The Company operates in the discount retail merchandise business, which is highly competitive with respect to price, store location, merchandise quality, assortment and presentation, in-stock consistency, and customer service. The Company competes with discount stores and with many other retailers, including mass merchandise, grocery, drug, convenience, variety and other specialty stores. These other retail companies operate stores in many of the areas where the Company operates and many of them engage in extensive advertising and marketing efforts. The Company’s direct competitors in the dollar store retail category include Family Dollar, Dollar Tree, Fred’s and various local, independent operators. Competitors from other retail categories include Wal-Mart and Walgreens, among others. Certain of the Company’s competitors have greater financial, distribution, marketing and other resources than the Company.

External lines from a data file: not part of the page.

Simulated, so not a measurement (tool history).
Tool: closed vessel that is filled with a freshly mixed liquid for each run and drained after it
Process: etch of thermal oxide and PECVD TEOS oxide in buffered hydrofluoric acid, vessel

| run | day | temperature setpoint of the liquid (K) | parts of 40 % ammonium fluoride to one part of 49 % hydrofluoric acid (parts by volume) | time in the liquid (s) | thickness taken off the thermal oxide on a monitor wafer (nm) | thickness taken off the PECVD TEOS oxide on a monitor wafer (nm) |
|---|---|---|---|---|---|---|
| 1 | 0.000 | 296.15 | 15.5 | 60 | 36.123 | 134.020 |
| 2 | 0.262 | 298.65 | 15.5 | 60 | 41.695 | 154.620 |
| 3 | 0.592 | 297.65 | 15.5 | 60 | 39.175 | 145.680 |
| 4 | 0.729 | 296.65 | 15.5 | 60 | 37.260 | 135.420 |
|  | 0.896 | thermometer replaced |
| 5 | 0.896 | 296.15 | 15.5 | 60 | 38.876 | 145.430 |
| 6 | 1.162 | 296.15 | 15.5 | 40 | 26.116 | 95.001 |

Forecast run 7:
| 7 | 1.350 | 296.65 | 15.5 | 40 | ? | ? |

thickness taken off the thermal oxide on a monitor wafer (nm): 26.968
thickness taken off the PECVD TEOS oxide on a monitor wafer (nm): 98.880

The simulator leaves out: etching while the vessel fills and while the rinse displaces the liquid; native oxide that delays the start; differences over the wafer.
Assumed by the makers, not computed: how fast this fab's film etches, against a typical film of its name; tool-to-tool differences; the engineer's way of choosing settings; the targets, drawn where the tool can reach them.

The dollar store category differentiates itself from other forms of retailing by offering consistently low prices in a convenient, small-store format. The Company believes that its prices are competitive due in part to its low cost operating structure and the relatively limited assortment of products offered. Historically, labor and marketing expenses have been minimized by fewer price points, relying on simple merchandise presentation, and limited marketing efforts. The Company attempts to locate primarily in second-tier locations, either in small towns or in the neighborhoods of more densely populated areas where occupancy expenses are relatively low. The Company maintains a strong purchasing power position due to its leadership position in the dollar store retail category, which centers on a focused assortment of merchandise.

Trademarks

The Company, through its affiliate, Dollar General Merchandising, Inc., has registered with the United States Patent and Trademark Office the trademarks Dollar General®, Dollar General Market®, Clover Valley®, American Value®, DG Guarantee® and the Dollar General price point designs, along with certain other trademarks. The Company attempts to obtain registration of its trademarks whenever possible and to pursue vigorously any infringement of those marks.

Available Information

The Company’s website address is www.dollargeneral.com . The Company makes available through this address, without charge, its annual report on Form 10-K, quarterly reports on Form 10-Q, current reports on Form 8-K and amendments to those reports filed or furnished pursuant to Section 13(a) or 15(d) of the Exchange Act as soon as reasonably practicable after they are electronically filed or furnished to the Securities and Exchange Commission (“SEC”).

ITEM 1A.

RISK FACTORS

The Company encourages investors to carefully consider the risks described below and other information contained in this document when considering an investment decision with respect to Dollar General’s securities. Additional risks and uncertainties not presently known to management, or that management currently deems immaterial, may also impair the Company’s business operations. Any of the events discussed in the risk factors below may occur. If one or more of these events do occur, business, results of operations or financial condition could be materially adversely affected. In that instance, the trading price of Dollar General securities could decline, and investors might lose all or part of their investment.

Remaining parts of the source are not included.